If I was doing an attack like this, I'd wait for an opportunity to slip it into a huge, mundane change.
For example, changing the repository from Mercurial to Git. Splitting or combining two repositories. Moving lots of files between directories. Running an autoformatter over the entire codebase. Something like that.
Every code review tool I've seen there's /some/ way you can get it to highlight thousands of trivial changes. And I don't know about you, but I can't promise I'd spot 1 evil change among 1000 trivial ones.
Yes, that would be the way to do it. And that is exactly why a change like that is just as dangerous as any other.
I did quite a bit of code review during a contract earlier this year. One day one of the programmers shows up with a 100K line changeset, a reformatting and clean up that he'd embarked on of his own accord. Imagine his surprise when I point blank refused the commit. He was extremely upset (understandably, it was a lot of work and well intended) but at the back of my mind were two things: one, we are already under pressure to get things to work and this does not add anything functional. two, if it does add anything functional it will be an error or a bug and there is no way I'm going to catch this manually reviewing all these changes (across 100's of files). So the safe thing to do is to simply not accept the change unless I can free up developer time to break this massive commit into smaller ones that can be reviewed and accepted one-by-one over a longer period of time. And that was a luxury we could not afford.
So too bad, one very inflexible reviewer and one very pissed off programmer. 1000 trivial changes in a single commit isn't going to fly (at least, not with me), unless I review each and every one of those with just as much attention as I would review a much smaller commit. It's that sort of attention to process details that probably makes me 'less than easy' (to put it mildly) to work with but I really feel that if a customer trusts me that I'm going to have to earn that and rubberstamping a change set because it is too large to review is definitely a breach of that trust.
That's a great way to do it: fix-as-you-go. The same goes for adding unit tests where those are missing (in bulk, rather than as a set going with a recently touched piece of code), fixing up documentation issues and other global changes such as naming conventions and so on.
Hitting all of the code base in one go with a thing like that is asking for trouble.
Downvoters are cordially invited to state why they disagree with this.
I work on a team maintaining a large code base. We follow a similar rule concerning unit tests. Our testing over 5 years has slowly grown from 0% to give us ~75% coverage, by using the methodology you describe.
I believe that's the wrong way to do it. You can only prettify/reformat if you aren't making changes to the file. That way you review only the prettify changes and not the functional changes.
Agreed, refactoring and functional changes should certainly be in separate commits, and ideally in separate pull requests. jacquesm can still have her/his rule to only change code involved in the course of functional changes; it's just that the refactoring and functional-change PRs will come in close succession and the refactoring PR exists only because the functional-change PR does also.

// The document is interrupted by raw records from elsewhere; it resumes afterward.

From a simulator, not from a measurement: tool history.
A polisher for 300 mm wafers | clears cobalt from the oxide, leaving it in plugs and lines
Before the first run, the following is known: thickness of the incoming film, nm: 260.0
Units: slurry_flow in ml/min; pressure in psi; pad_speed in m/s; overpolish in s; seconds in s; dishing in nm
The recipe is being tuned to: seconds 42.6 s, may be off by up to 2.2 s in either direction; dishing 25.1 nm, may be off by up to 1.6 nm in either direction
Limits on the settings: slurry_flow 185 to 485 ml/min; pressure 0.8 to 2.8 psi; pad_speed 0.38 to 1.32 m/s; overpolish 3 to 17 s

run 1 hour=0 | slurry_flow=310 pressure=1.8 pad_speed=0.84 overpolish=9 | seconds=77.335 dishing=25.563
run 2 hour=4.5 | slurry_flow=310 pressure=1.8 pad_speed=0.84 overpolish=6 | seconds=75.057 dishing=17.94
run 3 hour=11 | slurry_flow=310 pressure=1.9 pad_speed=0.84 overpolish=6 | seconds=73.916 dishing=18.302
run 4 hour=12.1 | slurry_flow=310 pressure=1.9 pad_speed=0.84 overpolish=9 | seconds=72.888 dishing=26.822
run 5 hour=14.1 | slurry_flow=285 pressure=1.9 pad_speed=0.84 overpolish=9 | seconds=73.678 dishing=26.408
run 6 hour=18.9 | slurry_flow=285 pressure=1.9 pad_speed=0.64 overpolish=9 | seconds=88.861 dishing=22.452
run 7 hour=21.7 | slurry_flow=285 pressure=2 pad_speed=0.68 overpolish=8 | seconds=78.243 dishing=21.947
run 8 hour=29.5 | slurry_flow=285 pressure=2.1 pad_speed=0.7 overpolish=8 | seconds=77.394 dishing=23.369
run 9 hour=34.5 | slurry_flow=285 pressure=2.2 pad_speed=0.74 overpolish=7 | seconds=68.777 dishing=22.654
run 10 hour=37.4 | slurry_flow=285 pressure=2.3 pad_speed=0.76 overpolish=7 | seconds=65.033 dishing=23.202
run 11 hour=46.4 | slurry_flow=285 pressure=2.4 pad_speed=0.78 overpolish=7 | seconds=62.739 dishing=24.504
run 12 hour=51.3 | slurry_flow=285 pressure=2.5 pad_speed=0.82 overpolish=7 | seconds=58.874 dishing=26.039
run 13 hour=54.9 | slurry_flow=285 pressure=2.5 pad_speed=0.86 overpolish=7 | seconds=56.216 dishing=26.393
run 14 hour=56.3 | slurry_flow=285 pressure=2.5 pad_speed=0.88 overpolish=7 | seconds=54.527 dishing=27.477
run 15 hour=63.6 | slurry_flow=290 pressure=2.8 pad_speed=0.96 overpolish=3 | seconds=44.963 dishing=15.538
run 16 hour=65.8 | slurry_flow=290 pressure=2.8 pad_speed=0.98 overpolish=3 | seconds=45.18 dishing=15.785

I agree with you, beautifying and reformatting code can mess up the diff, and all of a sudden, someone ends up with their name pointing to code they didn't right. Beautifying, reformatting should only done alone.
I'll offer another opinion on this - I an a frontend developer and so it's very common for me to have to deal with files that are written in PHP, HTML, JavaScript, and also sometimes including CSS embedded right in it.
Roughly speaking, PHP and JavaScript have a similar syntax and can be formatted/styled in a similar way, but HTML it a totally different beast and has very different structure, as well as CSS which is a glorified list of rules.
I don't refactor code for the sake of it, however, in an effort to read related files I often clean things up that I must read in order to edit another section. I don't discard my cleanups because I'm leaving it better than when I found it (and cleaning up a messy repository is tough, but a little in each commit can help).
So I agree that you should style where you're working - but there are valid reasons to refactor or restyle code in other places too. Here's an example of a file I've been updating lately:
There are exceptions to every rule, and yours is a valid exception to the rule that in general one should not commit non-functional change-sets. If something is particularly ugly then you could clean it up but that change should not be taken for granted not to have any adverse effects, there is really no such thing as an 'innocent' change. I've seen whitespace changes break code far too frequently to not be suspicious of any change at all.
You could use a tool to compare AST's for equality, at the least you could use it to highlight the real changes as opposed to whitespace cleanup, which would make this job much easier. Or perhaps compare binaries directly if you set up deterministic compilation.
Most repositories allow you to ignore whitespace changes if you want to.
For instance, github allows you to do a ?w=1 appended to a diff url to see the differences without seeing the whitespace differences (that's like git diff -w).
That's the correct choice, although it would have been nicer to review it (if possible).
That said, huge commits can be ok if they can (a) be reviewed very quickly, (b) be entirely generated by a script (review the script, and ensure that running it generates the proposed change), or (c) are small under e.g. git diff -w.
Incidentally, removing $SubversionThingy$ from the header of each file in a moderately-sized repository is enough to break the FishEye code reviewing tool...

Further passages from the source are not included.